Rose Punkunus: Yeah, so after Uber, I [00:14:00] did have that experience with, spend management understanding expenses at Uber. Personally, I had the opportunity to go back to an earlier stage company. So just for context, I joined Uber, it was 400 and something employees.
Really s series B, almost series C startup, and in the four years I was there, grew an incredible amount. I, could not be more thankful for my opportunities there, but really I, I wanted to have more of that startup experience. And so I had an opportunity to join a company called Funbox.
I. As a VP of finance role, so it was the most senior finance executive at the time, to really round out my finance skillset. What I realized at Uber was like, sure, I can do some of the data analysis, forecasting, strategic side of finance, but I actually had no clue about accounting or, what month end close was and accruals and allocations and the, and some of the ERP work.
So I had an opportunity to oversee a full finance team, including the month and close process, the investor relations. Equity fundraise. And so that was a great experience. One thing that came back to me there was like, Hey, we have [00:15:00] no way of getting visibility to our new vendors and our spend.
And by the way, we've told our partners we're gonna be. Monitoring them from a security perspective for all these things. And so what's the best process and for the executives to even have visibility for new vendors that the team's bringing on, especially software vendors. And so we, at the time I looked around, there was, some AP tooling and then of course there was Google forms and internal workflows that I could stand up.
Did a lot there and moving forward to this other company skill factor. And I had an opportunity to be CFO at very similar experience. When I joined as CFO, there was a stack of invoices and bills we had to pay. And I would say, okay, where's the contract for this? I don't know. It's in some executives inbox somewhere.
How do you know that you're supposed to be paying this? How do we know as a company we're obligated to pay this? And that disconnect of information was just really startling to me in how. It was not just me as I talked to other CFOs like, Hey, have you solved this? There wasn't a clear answer of how to solve it.
And if I, think of [00:16:00] this, if I back up, like every company has. Primarily three groups of entities they deal with. One is customers, one is employees, and one is third party vendors. And software vendors are a big chunk of that for customers. You have your CRM, even the youngest companies, right?
Even my early stage company has a CRM. We're tracking pipeline. We have visibility to when things are likely going to become customers or not, or what the context is. You have visibility and then you have the invoice you send out. On the employee side, you have applicant tracking, you know who's applied to which roles, which roles you have open.
You, you have that data structured in a way before they become an employee. Now, if you look on the vendor side, definitely things are changing, but, three, three and a half years ago when I started this, I. A lot of companies were still doing all their procurement over email, right? Hey, I'm gonna, one employee isolated, not tracked in any sort of digitized system is going out, engaging with a vendor, [00:17:00] potentially even signing a contract, and then suddenly finance oh, I had this a hundred thousand dollars invoice.

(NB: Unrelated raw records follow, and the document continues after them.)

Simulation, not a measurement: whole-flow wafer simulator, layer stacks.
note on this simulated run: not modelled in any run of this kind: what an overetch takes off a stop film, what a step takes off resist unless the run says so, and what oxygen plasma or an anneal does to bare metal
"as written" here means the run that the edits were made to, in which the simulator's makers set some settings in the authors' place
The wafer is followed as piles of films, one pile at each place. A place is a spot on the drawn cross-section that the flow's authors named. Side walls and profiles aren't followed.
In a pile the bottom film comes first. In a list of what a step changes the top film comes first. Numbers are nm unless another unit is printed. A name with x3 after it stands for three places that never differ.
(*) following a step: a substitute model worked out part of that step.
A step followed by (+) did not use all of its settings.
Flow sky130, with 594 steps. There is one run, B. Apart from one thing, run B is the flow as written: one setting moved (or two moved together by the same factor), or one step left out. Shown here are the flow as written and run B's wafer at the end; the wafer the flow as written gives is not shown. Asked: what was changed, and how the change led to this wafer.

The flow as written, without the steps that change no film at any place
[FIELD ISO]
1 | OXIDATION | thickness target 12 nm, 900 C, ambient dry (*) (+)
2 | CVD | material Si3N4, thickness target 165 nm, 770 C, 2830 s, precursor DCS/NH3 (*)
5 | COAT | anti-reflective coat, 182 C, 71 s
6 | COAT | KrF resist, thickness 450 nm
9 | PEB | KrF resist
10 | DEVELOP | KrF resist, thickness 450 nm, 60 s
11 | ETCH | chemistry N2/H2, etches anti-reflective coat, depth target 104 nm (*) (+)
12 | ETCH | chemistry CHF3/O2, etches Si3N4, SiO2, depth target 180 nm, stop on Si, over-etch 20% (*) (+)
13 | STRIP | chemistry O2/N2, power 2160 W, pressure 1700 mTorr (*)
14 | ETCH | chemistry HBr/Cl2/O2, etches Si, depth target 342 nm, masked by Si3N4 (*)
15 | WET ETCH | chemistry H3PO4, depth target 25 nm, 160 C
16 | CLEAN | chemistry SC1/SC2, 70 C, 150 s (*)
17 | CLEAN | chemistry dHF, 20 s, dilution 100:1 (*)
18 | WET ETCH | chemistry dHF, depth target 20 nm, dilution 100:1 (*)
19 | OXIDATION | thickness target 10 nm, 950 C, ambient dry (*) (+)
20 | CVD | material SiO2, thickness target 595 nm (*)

Like what is this? Where was my visibility before this? Like, how could I possibly include this in my forecast? I didn't even know this was happening. And so really I thought there was an opportunity to. Build simple, lightweight systems to digitize this experience of capturing vendor data. Think about building a pipeline for your expenses and understanding when those expenses, especially the big ones are coming and automating those renewal workflows and these things that really can be automated instead of having more staffing to manage AP and manage the vendor relationships.
Tracy Young: Yeah, and as the company grows and you're just using more tools. Just because there's more people and there's more needs.
Rose Punkunus: Right.
Tracy Young: This becomes a bigger and bigger challenge. So I totally get what you're trying to solve with pseudo really cool. And you're like the perfect founder, CEO, to solve this.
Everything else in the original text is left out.